This is not my hypothesis or personal opinion. I just recall what I read from an article in the current issue of National Geographic (March '05).

The article said that usually only 1 out of 100,000 people can recognize a music note, i.e. D Flat, on its own. And such gifted talent is usually confined to some outstanding musicians, i.e. Mozart, in the western world.

However, the article said that those who speak tonal languages, i.e. Mandarin Chinese or Vietnam, are more endowed with this gift.

In an admission test for the Music Observatory in Beijing, about 63% of the Asian applicants are found to be gifted with such talent while only 7% of non-Asian applicants are.

The only exception is Japan. Since Japanese is not a tonal language but still many Japanese kids are found to be very talented in music. The article attributes this phenomenon to the successful teaching method like Suzuki violin teaching to the kids at a very young age

Posted

I find this reasoning very suspect. Over half of the world's languages are tonal. And tones have nothing to do with absolute pitch at all (for reasons that should be obvious to any speaker of these languages). You can learn to recognize a D flat pretty accurately if you want: it's mostly a matter of training and practice. For example, I know that my speaking voice reaches a comfortable low at around A flat. Up a fourth, and there you are.

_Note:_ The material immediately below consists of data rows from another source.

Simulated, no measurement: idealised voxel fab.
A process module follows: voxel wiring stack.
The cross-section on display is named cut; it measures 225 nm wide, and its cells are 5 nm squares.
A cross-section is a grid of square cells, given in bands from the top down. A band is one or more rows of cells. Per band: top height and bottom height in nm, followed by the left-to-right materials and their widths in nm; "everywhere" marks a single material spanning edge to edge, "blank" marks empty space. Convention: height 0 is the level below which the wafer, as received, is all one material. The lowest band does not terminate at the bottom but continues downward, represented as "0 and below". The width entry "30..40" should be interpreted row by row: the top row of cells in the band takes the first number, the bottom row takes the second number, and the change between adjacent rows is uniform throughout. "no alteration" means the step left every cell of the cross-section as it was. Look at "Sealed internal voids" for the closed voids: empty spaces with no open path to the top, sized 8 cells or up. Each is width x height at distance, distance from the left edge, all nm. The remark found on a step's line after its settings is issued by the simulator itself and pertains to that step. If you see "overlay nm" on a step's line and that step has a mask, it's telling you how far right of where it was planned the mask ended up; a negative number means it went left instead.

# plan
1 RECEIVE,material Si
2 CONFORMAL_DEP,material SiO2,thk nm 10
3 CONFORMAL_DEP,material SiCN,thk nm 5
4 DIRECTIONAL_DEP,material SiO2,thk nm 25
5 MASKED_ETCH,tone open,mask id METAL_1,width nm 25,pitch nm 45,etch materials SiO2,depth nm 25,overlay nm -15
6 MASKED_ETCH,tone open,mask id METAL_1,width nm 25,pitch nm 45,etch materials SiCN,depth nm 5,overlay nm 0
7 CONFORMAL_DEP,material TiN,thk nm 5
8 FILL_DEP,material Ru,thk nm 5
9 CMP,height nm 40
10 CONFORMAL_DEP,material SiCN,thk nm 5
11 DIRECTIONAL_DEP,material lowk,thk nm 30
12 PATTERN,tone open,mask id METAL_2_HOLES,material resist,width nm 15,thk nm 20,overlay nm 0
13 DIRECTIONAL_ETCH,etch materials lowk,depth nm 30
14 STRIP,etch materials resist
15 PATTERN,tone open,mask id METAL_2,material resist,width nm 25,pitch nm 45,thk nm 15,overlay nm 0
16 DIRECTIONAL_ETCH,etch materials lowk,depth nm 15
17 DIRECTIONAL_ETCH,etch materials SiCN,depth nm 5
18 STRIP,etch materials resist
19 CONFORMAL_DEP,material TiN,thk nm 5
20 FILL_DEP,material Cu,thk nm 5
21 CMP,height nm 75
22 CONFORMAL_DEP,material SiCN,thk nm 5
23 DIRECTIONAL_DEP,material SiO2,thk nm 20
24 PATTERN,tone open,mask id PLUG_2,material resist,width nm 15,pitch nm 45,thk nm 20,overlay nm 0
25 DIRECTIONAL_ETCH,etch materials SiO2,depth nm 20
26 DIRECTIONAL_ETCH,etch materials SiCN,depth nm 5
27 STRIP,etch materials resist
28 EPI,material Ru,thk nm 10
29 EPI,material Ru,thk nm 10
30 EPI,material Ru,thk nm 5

Moreover, a non-tonal language is not a language without intonation. English intonation patterns (say) are as complex and subtle as those of Cantonese, it's only their *function* that differs.

Posted

i could buy that there is a higher likelihood of a chinese speaker having perfect pitch by a very minimal percentage. I would never believe that its 7% versus 63%. As for the test carried out in Beijing.... I would be weary of lending credibility to such a 'study'.

Posted
http://www.guardian.co.uk/china/story/0,7369,1353606,00.html

Professor Deutsch discovered the connection when she tested first-year students from the prestigious Central Conservatory of Music in Beijing, all of whom spoke Mandarin, and the Eastman School of Music in Rochester, New York, who all spoke English.

Each of the students was asked to name 36 notes played at random from a keyboard. The researchers found that of the students who began music lessons between the ages of four and five, 14% of Americans had perfect pitch, compared with 60% of Chinese. When children began music lessons later in life, their chances of having perfect pitch dropped dramatically.

There's an obvious comparability problem here. Beijing's Conservatory of Music is a lot more selective than Eastman is. It's like the difference between the Miami Dolphins and the Miami Hurricanes.

China has 1.3 billion people and only a few music schools. The U.S. has 1/5 the population but many times the number of music schools.

Posted

have you been to a karaoke parlour in China, Taiwan, Singapore or Hong Kong? Trust me, there's no link between speaking Chinese and musical talent.

Posted

anecdotal "evidence" regarding people's singing abilities in karaoke bars is useless, and no scientific conclusions can come from such observations.

Posted

The article suggests that Chinese speakers are more likely to have "perfect pitch". It does not suggest that that makes them better at music in general.

Posted

I've read the link and I did some aural training myself, so I have a vague idea of the issues. If I get it right, the idea is that a speaker of a tonal language will find it easier to 'remember' a given pitch value (frequency) thanks to his own engrained speech habits (say every time he says a first tone in a certain way, he hits an F). There lies an obvious problem. If you look at the actual pitch contours of people speaking a tonal language, sentence intonation is superimposed over the tonal or stress patterns of smaller subunits. The actual perception of tones relies on a number of clues, and shape and position of each contour is more important than pitch. With Mandarin Chinese, even in a sentence of all 1-tones (她今天修收音機)the pitch at each syllable is not exactly the same, but varies according to several factors (like sentence stress or intonation).

The comfortable speaking range varies with each and every speaker, so any association you make between an absolute pitch value and a tone will not be reinforced by listening to others.

The 'well-tempered' tuning system is also very artificial compared to other tunings, so it's most likely a learned thing, i.e. very young children internalize it after being exposed to it. If perfect pitch can cause discomfort when listening to a transposed piece, you might as well argue that it is *harder* for those with perfect pitch to learn a tonal language.

Posted
The article suggests that Chinese speakers are more likely to have "perfect pitch". It does not suggest that that makes them better at music in general.

exactly.

but then again, has anybody been to a karaoke bar lately?...

*errr hrrrrmmm*

... ya... :wink:

  • 2 weeks later...
Posted
The article suggests that Chinese speakers are more likely to have "perfect pitch". It does not suggest that that makes them better at music in general.

I second that.

  • 2 weeks later...
Posted

By the way, Stephen Pinker's book "the language instinct" (the best book you could ever do yourself the favour of reading) says that while we distinguish musical tones with one side of the brain, we make out sentences with the other - Chinese and Thais are no exception.